If you pick up a copy of the current Dorset Magazine, you will see that our very own Programme Manager, Sam Scriven has shared thrilling tales of Dorset dinosaurs and reveals what this coastline looked like millions of years ago with the help of paleoartist Dr Mark Witton.
Stretching 95 miles along the Dorset and East Devon coast, the Jurassic Coast World Heritage Site is an iconic landscape enjoyed by hundreds of thousands of people each year. However, many are unaware of the fascinating heritage that lies hidden in its rocks, cliffs and beaches. Taking a bone or shell of a creature that once called this place home – I want you to leap back in time with me to long-vanished deserts, seas and swamps of the Jurassic Coast. Our fossils provide access to the landscapes of the Mesozoic Era – the age of reptiles. Spanning 186 million years of Earth History, the Mesozoic is made up of the Triassic, Jurassic and Cretaceous periods, each hosting wonderful examples of evolution.
The Great Dying
Before the dinosaurs came the Great Dying – the greatest mass extinction event ever known. The reasons for this momentous event are complex, but not as interesting as what happened afterwards. The Great Dying happened at the boundary between the Permian and Triassic Periods, around 252 million years ago. Some 95% of marine species and 70% of land species were wiped out. Such a huge loss of biodiversity radically altered the make-up of Earth’s ecosystems, opening up opportunities for those creatures that survived.

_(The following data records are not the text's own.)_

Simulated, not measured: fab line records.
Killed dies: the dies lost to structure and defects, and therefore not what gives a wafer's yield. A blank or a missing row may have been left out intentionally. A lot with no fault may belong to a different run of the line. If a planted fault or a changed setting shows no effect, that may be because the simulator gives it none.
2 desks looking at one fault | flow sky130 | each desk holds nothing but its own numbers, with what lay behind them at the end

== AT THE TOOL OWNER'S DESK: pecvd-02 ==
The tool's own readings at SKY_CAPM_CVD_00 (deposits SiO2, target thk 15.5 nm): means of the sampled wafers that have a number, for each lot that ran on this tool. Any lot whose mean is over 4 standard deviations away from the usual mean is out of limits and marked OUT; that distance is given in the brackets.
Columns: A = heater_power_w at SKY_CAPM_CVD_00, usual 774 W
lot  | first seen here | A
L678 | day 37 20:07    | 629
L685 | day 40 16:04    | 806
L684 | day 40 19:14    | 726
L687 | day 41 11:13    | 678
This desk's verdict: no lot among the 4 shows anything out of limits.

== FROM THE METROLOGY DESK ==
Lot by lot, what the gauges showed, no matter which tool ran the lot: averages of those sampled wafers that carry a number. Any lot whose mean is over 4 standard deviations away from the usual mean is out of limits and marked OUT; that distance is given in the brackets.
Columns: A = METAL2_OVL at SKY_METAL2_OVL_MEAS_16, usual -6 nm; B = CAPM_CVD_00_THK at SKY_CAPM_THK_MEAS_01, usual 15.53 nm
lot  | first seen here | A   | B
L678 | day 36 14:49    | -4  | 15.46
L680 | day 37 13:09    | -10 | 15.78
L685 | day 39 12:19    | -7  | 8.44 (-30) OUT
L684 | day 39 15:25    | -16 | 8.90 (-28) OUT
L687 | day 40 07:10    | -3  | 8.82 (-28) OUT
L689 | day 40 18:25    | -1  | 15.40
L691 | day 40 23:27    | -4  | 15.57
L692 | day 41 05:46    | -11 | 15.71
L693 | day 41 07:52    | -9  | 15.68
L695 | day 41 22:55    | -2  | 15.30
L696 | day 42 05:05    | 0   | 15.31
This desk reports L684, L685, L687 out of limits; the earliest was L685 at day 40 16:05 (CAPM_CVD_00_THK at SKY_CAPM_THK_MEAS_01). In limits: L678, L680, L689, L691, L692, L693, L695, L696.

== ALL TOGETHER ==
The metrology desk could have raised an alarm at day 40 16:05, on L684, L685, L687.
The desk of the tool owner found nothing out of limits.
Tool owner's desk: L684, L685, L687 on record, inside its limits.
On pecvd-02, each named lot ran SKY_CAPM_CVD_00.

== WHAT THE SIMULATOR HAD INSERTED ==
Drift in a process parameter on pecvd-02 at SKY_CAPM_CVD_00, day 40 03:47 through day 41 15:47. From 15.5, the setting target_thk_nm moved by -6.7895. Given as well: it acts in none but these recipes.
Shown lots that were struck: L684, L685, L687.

Incredibly rare Triassic fossils from the sandstone cliffs of East Devon offer a glimpse of those survivors. Fragments of bone and teeth point to a group of reptiles known as rauisuchians.
These extinct creatures, related to crocodiles, could grow to several metres long. Some had magnificent sails on their backs and collectively they may have occupied the top of the foodchain in the post-extinction deserts of Triassic Devon. In certain layers, munched and broken fragments of prey animals lie strewn amongst the splayed, five-toed footprints the rauisucians left behind. The fossilised remnants of a reptile buffet lunch. However, other more agile three-toed reptiles were appearing to compete with them. These began a legacy that would last for 170 million years –dinosaurs.
A Realm of Marine Reptiles
By the end of the Triassic period dinosaurs and other giant reptiles dominated land, sea and air. The early Jurassic rocks around Lyme Regis are a treasure trove of fossils that reveal life in the
marine realms of this reptile empire. Giant marine reptiles such as ichthyosaurs have had their ecological role re-filled by dolphins and other cetaceans. Plesiosaurs on the other hand
have no modern counterpart. Palaeontologists are still baffled by their defining feature, a long, graceful neck. Did they use it to ambush prey in murky water, or for sweeping their needle-tooth jaws through shoals of fish? The fact that plesiosaurs were first discovered over 150 years ago and scientists still haven’t cracked it shows how even familiar fossils can stubbornly withhold secrets
about their enigmatic past.
Diversify and thrive
The thrilling spectacle of huge dinosaurs, marine reptiles and pterosaurs (flying reptiles) should not distract us from another important event taking place during the Jurassic and Cretaceous periods – the diversification of mammals. By the end of the Jurassic period mammals had evolved to become a successful part of Mesozoic ecosystems and were fairly widespread. True, they tended to be fairly small and superficially resembled rodents, but size isn’t necessarily a sign of failure to thrive. Many are thought to have preyed on dinosaur eggs and young dinosaurs.
In 2017 the tiny fossilised teeth of two new mammal species were recovered from the earliest Cretaceous rocks of the Jurassic Coast. The surprising thing was that these teeth belonged to
a group directly related to all modern mammals, including human beings. Their names are Durlstotherium newmani and Durlstodon ensomi, recognising the place of their discovery
– Durlston Bay – and two individuals who have contributed much to the study of Purbeck’s geology and fossils, Paul Ensom and Charlie Newman.
The Extinction of the Dinosaurs
Death starts and finishes the extraordinary geological story of the Jurassic Coast. Beginning 252 million years ago with the Great Dying, we finish with the extinction of the dinosaurs around 66
million years ago. This event would likely have been visible in our strata, as a thin layer of sediment rich in the rare element iridium. Sadly, the rocks of that precise age were eroded away in our part of the world. The concentration of iridium, abundant in asteroids, is considered to be evidence of a major meteorite impact and subsequent environmental catastrophe. Around 75% of
species, including dinosaurs, pterosaurs, giant marine reptiles and ammonites did not survive. But let’s not be too maudlin. Without the ecological opportunity created by the Great Dying there would not have been the dinosaurs and their relatives. Without their ultimate demise mammals might never have realised their own potential for dazzling diversity. As homo sapiens we can explore this incredible shared history. Evolution has armed us with powerful brains capable of imaginative speculation and contemplation. All we need from this unique World Heritage Site is a handful of rocks and fossils and their promise of a journey into the sublime.